Little wonder that Albert Einstein was once asked to become president of the young State of Israel. It is a country that defies the time-space continuum, and who could better explain the phenomenon than he? Elsewhere in the world, past, present and future are proper tenses; here, they can be indistinguishable from one another. And maybe Einstein could explain the rapid-fire shift from primordial desertscape to spiritual cradle of civilization to urban technoculture, but then again, Albert had a Nobel Prize and we don’t. What follows is a suggestion of places for you to visit on your whirlwind trip to Israel; a mere hint of the highlights of this diverse land.
But before you go, know that the sites of Israel are only half the story; the other half is told by its people: a friendly extended family that is nearly always interested in embracing new charter members. Under the guise of asking for directions or just looking touristy, it is easy – and worthwhile – to meet the locals.
Where to go
If you’ve only got five days or less, choose no more than two overnight bases, or maybe only one. While Israel is one of the world’s smaller countries, it is long and narrow and not as navigable as you might think. Tel Aviv and Masada/Dead Sea are feasible day tours from Jerusalem; Haifa and much of the Galilee are doable from Tel Aviv. If your heart is set on visiting Eilat on the Red Sea, consider the 45-minute flight from Tel Aviv. Otherwise, the road trip south will eat up too much of your valuable time.
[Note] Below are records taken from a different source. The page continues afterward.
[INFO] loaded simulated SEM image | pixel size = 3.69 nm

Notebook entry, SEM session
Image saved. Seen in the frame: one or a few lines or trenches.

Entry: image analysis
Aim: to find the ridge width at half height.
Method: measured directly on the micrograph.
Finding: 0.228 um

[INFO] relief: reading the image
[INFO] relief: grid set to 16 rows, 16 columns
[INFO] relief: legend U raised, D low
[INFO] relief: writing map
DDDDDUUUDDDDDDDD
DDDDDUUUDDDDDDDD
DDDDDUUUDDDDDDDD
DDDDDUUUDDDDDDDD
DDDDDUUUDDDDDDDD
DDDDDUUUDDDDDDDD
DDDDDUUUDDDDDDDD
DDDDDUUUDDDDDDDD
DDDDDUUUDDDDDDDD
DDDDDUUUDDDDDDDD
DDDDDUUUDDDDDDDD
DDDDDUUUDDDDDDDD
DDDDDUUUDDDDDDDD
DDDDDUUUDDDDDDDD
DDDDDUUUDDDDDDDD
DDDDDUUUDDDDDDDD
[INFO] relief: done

Perhaps a good way to divide your time is to spend two days in Jerusalem, two in Tel Aviv and one in either the north or the south.
This city sends visitors on a time-warp romp through the pages of several religions’ holy scriptures in the Old City and beyond.
Day 1 will be devoted to the Old City and all things ancient: Start with the Temple Mount to view the Al Aqsa Mosque and Dome of the Rock (but first check opening times here and read the news headlines; the Temple Mount has been known to be a flashpoint for Jewish-Arab tensions. Jewish visitors should also note that there are some religious prohibitions from ascending the Mount, and all visitors should carefully note the strict rules for visiting the site, which can be read at the gate). Next on tap is the City of David, the ancient core of Jerusalem, much of which lies (and may be viewed) beneath the earth’s surface. Continue tunneling through history at the newly opened Givati excavations tunnel (read: Herod the Great’s sewer) and emerge at the Davidson Center directly onto the paving stones on which Passover pilgrims to the Temple walked 2,000 years ago. Stand at the Western Wall, venerated by the Jewish People as the last remnant of that Temple complex. By now it’s time for a late lunch. Who’s up for a bowl of world-class hummus? Consult our guide to food in the Old City of Jerusalem. For dessert, end your touring day on the Via Dolorosa, where Jesus took his final steps, leading to the Church of the Holy Sepulchre, traditionally known as the site of crucifixion, burial and resurrection.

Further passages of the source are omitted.